[Mesa-dev] [PATCH 1/8] gallium/radeon: add a heuristic enabling DCC for scanout surfaces (v2)

Wed Jun 29 14:20:02 UTC 2016

From: Marek Olšák <marek.olsak at amd.com>

DCC for displayable surfaces is allocated in a separate buffer and is
enabled or disabled based on PS invocations from 2 frames ago (to let
queries go idle) and the number of slow clears from the current frame.

At least an equivalent of 5 fullscreen draws or slow clears must be done
to enable DCC. (PS invocations / (width * height) + num_slow_clears >= 5)

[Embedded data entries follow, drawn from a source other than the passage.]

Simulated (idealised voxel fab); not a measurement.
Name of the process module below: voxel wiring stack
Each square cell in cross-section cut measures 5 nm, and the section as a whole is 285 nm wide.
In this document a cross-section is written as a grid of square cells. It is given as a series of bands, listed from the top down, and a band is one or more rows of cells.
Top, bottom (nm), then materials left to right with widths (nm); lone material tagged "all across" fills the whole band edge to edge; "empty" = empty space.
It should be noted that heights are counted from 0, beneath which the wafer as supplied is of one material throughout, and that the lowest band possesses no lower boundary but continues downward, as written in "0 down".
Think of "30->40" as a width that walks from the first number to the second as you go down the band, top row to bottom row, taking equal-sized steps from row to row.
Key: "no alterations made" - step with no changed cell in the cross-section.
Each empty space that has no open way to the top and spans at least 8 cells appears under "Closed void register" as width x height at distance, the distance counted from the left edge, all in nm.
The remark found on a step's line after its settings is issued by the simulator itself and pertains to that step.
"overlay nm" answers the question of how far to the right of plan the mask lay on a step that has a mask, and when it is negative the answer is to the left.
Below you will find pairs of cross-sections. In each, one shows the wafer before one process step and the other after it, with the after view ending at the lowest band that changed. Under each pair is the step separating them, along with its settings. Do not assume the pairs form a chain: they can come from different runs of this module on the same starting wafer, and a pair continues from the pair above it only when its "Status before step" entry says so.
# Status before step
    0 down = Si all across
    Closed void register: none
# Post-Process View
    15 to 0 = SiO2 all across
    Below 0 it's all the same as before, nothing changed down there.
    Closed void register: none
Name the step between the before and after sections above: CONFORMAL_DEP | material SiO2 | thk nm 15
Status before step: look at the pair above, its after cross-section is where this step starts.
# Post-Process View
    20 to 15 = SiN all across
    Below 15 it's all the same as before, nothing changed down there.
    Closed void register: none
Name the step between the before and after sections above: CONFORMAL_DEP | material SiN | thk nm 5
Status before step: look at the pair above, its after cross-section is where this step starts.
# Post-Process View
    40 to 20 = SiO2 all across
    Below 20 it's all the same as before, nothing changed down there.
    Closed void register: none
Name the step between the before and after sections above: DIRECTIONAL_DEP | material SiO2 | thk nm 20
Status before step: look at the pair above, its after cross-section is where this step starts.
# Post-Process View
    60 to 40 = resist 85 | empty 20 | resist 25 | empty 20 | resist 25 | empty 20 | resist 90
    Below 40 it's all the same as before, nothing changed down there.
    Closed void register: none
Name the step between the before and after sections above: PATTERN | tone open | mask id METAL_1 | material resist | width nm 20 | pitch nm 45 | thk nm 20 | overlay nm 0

Pipeline statistic queries are always active if a color buffer that can
have separate DCC is bound, even if separate DCC is disabled. That means
the window color buffer is always monitored and DCC is enabled only when
the situation is right.

The tracking of per-texture queries in r600_common_context is quite ugly,
but I don't see a better way.

The first fast clear always enables DCC. DCC decompression can disable it.
A later fast clear can enable it again. Enable/disable typically happens
only once per frame.

The impact is expected to be negligible because games usually don't have
a high level of overdraw. DCC usually activates when too much blending
is happening (smoke rendering) or when testing glClear performance and
CMASK isn't supported (Stoney).

v2: rename stuff, add assertions
---
 src/gallium/drivers/radeon/r600_pipe_common.c |  15 ++
 src/gallium/drivers/radeon/r600_pipe_common.h |  45 ++++-
 src/gallium/drivers/radeon/r600_texture.c     | 247 ++++++++++++++++++++++++++
 src/gallium/drivers/radeonsi/si_blit.c        |  15 +-
 src/gallium/drivers/radeonsi/si_state.c       |  15 ++
 src/gallium/drivers/radeonsi/si_state_draw.c  |   5 +-
 6 files changed, 338 insertions(+), 4 deletions(-)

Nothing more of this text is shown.